Major/Program Specific Seminars

Wearable History

Section: 1080/76801
Meeting Time: Mondays, 1:30-3:20 PM
Session Length: First Seven Weeks

Reserved for Apparel Merchandise and Product Development Majors

Do you love vintage clothing? Are you drawn to contemporary fashion with retro styling? This course identifies vintage clothing by era, why it belongs to that era, and how it influences modern fashion styles. You’ve never learned history like this. Wear your history on your sleeve! 

Students will study and analyze clothing samples from the university’s historic costume collection. Using an object-based research approach, students will learn fashion and cultural history by studying several garments and making comparisons to contemporary fashion.

In addition to the subject matter, students are also required to seek out university resources, organizations, events, and faculty mentors through a series of assignments, in-class activities, and field trips both on and off-campus.

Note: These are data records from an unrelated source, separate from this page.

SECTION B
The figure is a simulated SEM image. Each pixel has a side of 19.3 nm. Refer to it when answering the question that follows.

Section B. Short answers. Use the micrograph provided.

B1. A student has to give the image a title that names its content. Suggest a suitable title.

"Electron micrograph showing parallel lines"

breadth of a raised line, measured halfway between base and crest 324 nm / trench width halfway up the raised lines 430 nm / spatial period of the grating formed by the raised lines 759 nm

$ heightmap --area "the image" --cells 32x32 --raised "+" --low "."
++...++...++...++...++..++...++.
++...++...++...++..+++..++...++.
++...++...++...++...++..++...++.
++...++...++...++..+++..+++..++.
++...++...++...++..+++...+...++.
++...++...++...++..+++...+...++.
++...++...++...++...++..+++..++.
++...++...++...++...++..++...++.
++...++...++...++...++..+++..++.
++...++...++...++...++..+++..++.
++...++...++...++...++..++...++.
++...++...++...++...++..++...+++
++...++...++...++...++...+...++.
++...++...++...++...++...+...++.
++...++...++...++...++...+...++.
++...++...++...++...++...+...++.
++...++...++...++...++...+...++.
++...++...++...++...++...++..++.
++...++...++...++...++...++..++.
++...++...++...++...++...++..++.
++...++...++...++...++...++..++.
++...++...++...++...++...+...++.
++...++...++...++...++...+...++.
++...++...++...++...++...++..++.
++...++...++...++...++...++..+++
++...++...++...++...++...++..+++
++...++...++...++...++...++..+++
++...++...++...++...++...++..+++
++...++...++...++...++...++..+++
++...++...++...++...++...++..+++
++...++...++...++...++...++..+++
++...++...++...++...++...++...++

Several field trips are planned to the Wood County Historical Center and Museum where students can work collaboratively with the museum curator. Students will participate in experiential learning and artifact preservation by working with the museum collections.


Marian Zengel

Position: Instructor
Address: Eppler North 212

Marian Zengel has taught many courses in the Apparel Merchandising & Product Development program in the School of Family & Consumer Sciences since 2007. She currently teaches Textile & Apparel Industry, Textiles for Apparel, Fundamentals of Apparel, Twentieth Century Fashion, and Textile Product Analysis. She has also worked as curator of the school’s historic costume collection. Her research interests include historic textiles and curating vintage clothing.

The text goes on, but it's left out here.